Summary Of Performance Results (See the Spreadsheet)

Four SPEC test suites were compared: CINT2000, CFP2000, CINT2006, and CFP2006.

In general it looks positive to remove the -raise pass. The overall results (sum of all tests) are as follows:

                        +--Compile-+   +----------Run Times--------+

ITEM GCCAS Bytecode LLC JIT GCC CBE LLC JIT Delta 151.05 818298 -9.07 16.2 14.66 20.81 46.40 57.15 Percent 6.49% 1.95% -1.09% 3.09% 2.18% 3.14% 7.12% 4.04%

The "Delta" values shown are the difference in aggregate time between "with -raise" and "without -raise" runs across all test cases. Negative values mean the "without -raise" value was larger. Positive values mean the "without -raise" value was smaller. Because these values represent the subtraction of the "without -raise" from the "with -raise" data sets, positive values favor removal of -raise while negative values favor keeping -raise.

The "Percent" values are computed by dividing the "Delta" value by the "with -raise" sum. This gives an approximation of the magnitude of change introduced by removing the -raise pass.

To interpret this correctly, one would say: "On average, the -raise pass increases bytecode volumes by nearly 2% and LLC runtimes by over 7%".

The only negative impact of removing -raise seems to be a 1.09% increase in the LLC compilation time. This is rather surprising given that there is less work done by llc without -raise.

Note that these results account for only one run of the nightly tests. Additional samples would be welcome.

llvmbot commented 17 years ago

Performance Data Spreadsheet This attachment contains a spreadsheet in Excel format that contains the raw data and a comparison of the External tests with and without the -raise pass.

llvmbot commented 17 years ago

External Nightly Test Results Without -raise

llvmbot commented 17 years ago

External Nightly Test Results With -raise

llvmbot commented 17 years ago

I want this gone. :)

llvmbot commented 17 years ago

I will set up overnight performance test run.

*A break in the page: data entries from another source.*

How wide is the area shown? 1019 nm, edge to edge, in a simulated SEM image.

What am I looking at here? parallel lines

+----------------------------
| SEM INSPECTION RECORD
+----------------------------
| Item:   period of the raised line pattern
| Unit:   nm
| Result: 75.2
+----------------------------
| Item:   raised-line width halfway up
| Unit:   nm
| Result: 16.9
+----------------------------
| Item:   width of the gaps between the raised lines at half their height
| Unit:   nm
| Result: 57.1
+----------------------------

lattner commented 17 years ago

or even just run SPEC2K + SPEC2K6.

-Chris

lattner commented 17 years ago

Nothing prevents it. We just need someone to do an llvm-test run with an without it to see if there are any perf differences.

-Chris

llvmbot commented 17 years ago

Is there anything preventing this from being eliminated now?

Can we use the stats to determine how much it fires (if at all)?

What pieces does it implement that might still be useful to retain?

lattner commented 17 years ago

When this happens, we can eliminate Type::canLosslesslyBitCastTo and probably some other stuff only used by -raise.

-Chris